Cutting tools include nearly all that are employed in finishing; lathes, planing machines, drilling and boring machines, shaping, slotting and milling machines, come within this class. The machines named make up what are called standard tools, such as are essential and are employed in all establishments where general machine manufacture is carried on. Such machines are constructed upon principles substantially the same in all countries, and have settled into a tolerably uniform arrangement of movements and parts.

Besides the machine tools named, there are special machines to be found in most works, machines directed to the performance of certain work; by a particular adaptation such machines are rendered more effective, but they are by such adaptation unfitted for general purposes.

General engineering work cannot consist in the production of duplicate pieces, nor in operations performed constantly in the same manner as in ordinary manufacturing; hence there has been much effort expended in adapting machines to general purposes—machines, which seldom avoid the objections of combination, pointed out in a previous chapter.

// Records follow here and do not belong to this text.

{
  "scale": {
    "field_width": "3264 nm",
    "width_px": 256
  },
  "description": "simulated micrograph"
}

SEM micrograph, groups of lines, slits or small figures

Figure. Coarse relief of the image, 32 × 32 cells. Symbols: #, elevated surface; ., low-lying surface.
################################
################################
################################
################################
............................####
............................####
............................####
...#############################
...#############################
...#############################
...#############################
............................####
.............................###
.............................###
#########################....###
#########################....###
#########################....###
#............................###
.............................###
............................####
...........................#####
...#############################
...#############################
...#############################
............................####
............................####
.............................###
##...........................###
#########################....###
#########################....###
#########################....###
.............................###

The principal improvements and changes in machine fitting at the present time is in the application of special tools. A lathe, a planing machine, or drilling machine as a standard machine, must be adapted to a certain range of work, but it is evident that if such tools were specially arranged for either the largest or the smallest pieces that come within their capacity, more work could be performed in a given time and consequently at less expense. It is also evident that machine tools must be kept constantly at work in order to be profitable, and when there are not sufficient pieces of one kind to occupy a machine, it must be employed on various kinds of work; but whenever there are sufficient pieces of the same size upon which certain processes of a uniform character are to be performed, there is a gain by having machines constructed to conform as nearly as possible to the requirements of special work, and without reference to any other.

It is now proposed to review the standard tools of a fitting shop, noticing the general principles of their construction and especially of their operation; not by drawings nor descriptions to show what a lathe or a planing machine is, nor how some particular engineer has constructed such tools, but upon the plan explained in the introduction, presuming the reader to be familiar with the names and purposes of standard machine tools. If he has not learned this much, and does not understand the names and general objects of the several operations carried on in a fitting shop, he should proceed to acquaint himself thus far before troubling himself with books of any kind.

(1.) Why cannot the parts of machinery be made to accurate dimensions by forging or casting?—(2.) What is the difference between hand tool and machine tool operation as to truth?—(3.) Why cannot hand-work be employed in duplicating the parts of machinery?—(4.) What is the difference between standard and special machine tools?


CHAPTER XXX.
TURNING LATHES.

In machinery the ruling form is cylindrical; in structures other than machinery, those which do not involve motion, the ruling form is rectangular.

Machine motion is mainly rotary; and as rotary motion is accomplished by cylindrical parts such as shafts, bearings, pulleys and wheels, we find that the greater share of machine tools are directed to preparing cylindrical forms. If we note the area of the turned, bored and drilled surface in ordinary machinery, and compare with the amount of planed surface, we will find the former not less than as two to one in the finer class of machinery, and as three to one in the coarser class; from this may be estimated approximately the proportion of tools required for operating on cylindrical surfaces and plane surfaces; assuming the cutting tools to have the same capacity in the two cases, the proportion will be as three to one. This difference between the number of machines required for cylindrical and plane surfaces is farther increased, when we consider that tools act continually on cylindrical surfaces and intermittently on plane surfaces.